Japan is looking to the Netherlands, which has successfully implemented a number of work sharing programs, for ways to deal with its record levels of unemployment.

Toshihisa Nagasaka, author of “Dutch Model” and a professor of international development at Takushoku University in Tokyo, said the Netherlands’ equal treatment of part- and full-time workers is one of the key elements behind its success in reducing unemployment.

“That measure has led to the spread of work sharing in the Netherlands,” said Nagasaka, who served as the head of JETRO’s Amsterdam office between 1993 and 1997.

“It has also freed people from pressures to work full time, enabling them to gain initiatives to choose their desired lifestyle. In other words, it has created a society that makes it easier for people to materialize their wishes in life.”

Emiko Takenaka, a professor emeritus at Osaka City University, said that to promote equal treatment it is necessary to change family-centered social security and wage systems to better suit individuals.

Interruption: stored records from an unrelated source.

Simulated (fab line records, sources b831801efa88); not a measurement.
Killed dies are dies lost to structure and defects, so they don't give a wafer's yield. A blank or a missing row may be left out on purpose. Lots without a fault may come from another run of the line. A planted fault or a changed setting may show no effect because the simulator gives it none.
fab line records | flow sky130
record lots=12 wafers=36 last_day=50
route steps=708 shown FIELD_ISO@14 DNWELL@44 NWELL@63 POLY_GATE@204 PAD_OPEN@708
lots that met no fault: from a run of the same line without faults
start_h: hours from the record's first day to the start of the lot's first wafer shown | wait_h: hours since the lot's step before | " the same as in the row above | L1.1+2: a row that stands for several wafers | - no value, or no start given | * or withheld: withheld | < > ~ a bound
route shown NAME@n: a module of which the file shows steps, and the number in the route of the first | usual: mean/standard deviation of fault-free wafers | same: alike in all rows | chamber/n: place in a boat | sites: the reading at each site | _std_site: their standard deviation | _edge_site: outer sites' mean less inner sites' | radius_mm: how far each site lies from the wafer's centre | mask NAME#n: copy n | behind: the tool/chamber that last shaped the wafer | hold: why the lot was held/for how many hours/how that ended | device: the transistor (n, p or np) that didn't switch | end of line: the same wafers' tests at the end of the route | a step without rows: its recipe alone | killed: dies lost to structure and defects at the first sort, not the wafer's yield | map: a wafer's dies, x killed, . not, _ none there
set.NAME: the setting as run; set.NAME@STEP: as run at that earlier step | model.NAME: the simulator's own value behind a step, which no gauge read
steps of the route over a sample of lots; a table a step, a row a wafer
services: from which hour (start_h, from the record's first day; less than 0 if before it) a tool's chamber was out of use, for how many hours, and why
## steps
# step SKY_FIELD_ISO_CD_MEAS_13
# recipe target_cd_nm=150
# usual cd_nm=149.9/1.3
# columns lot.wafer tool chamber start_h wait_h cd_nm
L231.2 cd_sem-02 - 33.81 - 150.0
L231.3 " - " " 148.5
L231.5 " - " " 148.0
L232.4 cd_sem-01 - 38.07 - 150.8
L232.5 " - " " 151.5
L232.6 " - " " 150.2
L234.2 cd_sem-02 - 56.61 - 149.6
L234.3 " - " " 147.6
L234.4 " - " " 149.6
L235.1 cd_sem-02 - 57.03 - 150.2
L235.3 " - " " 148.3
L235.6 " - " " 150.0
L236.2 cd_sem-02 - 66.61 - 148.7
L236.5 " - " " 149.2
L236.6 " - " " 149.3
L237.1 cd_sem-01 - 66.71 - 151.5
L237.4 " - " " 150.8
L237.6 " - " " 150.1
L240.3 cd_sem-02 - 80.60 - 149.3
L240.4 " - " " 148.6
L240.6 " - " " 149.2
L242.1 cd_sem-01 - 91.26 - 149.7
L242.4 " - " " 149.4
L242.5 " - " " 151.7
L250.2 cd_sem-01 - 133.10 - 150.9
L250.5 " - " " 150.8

Takenaka, who also serves as executive director of the Osaka Gender Equality Foundation, said minimum wage levels need to be raised to enable people to live without having to depend on a spouse. Individuals should also be given more financial support in the areas of child-rearing and education, she added.

“Japanese businesses have a wage system that includes various benefits that should basically be covered by the government’s social security programs, such as family allowances,” she said, pointing out that such a wage system increases companies’ costs and can deter them from hiring extra staff.

“People may ask how to come up with the financial resources needed to provide such extended social security, but giving part-time workers the same treatment as their full-time colleagues would solve the problem,” she said, “since part-time workers (given the same working conditions) would pay taxes just like full-time workers.”

To deal with the unemployment situation in Japan, representatives of the government, employers and labor unions agreed in March on basic work sharing principles to protect employment and create new jobs.

In a bid to protect jobs, the government has also decided to subsidize companies that introduce work sharing programs.

The agreement, reached between Health, Labor and Welfare Minister Chikara Sakaguchi, Kiyoshi Sasamori, president of the Japanese Trade Union Confederation (Rengo), and Hiroshi Okuda, chairman of the Japan Federation of Employers’ Associations (Nikkeiren), points out that work sharing conducted under more flexible employment conditions would lead to a better balance between work, family and leisure.

It remains unclear, however, just how they will promote such flexible employment models, according to Takenaka.

“What’s happening in the workplace now is that management is trying to cut personnel costs by replacing the full-time workforce with part-time workers who are employed under terrible conditions,” Takenaka said. “The three parties need to present a vision of what kind of society we seek.”

Nagasaka believes work sharing should not merely be limited to solving the current unemployment problem. Rather, it should be used to change the entire employment system in a way that is aligned with the direction in which society is headed.

“The way Dutch people live — balancing work and their private lives — can be a model for future industrialized societies, which will see aging populations,” Nagasaka said. “In a graying society, we should have a system that makes it easier for various people, including the elderly and the disabled, to enter the labor market.”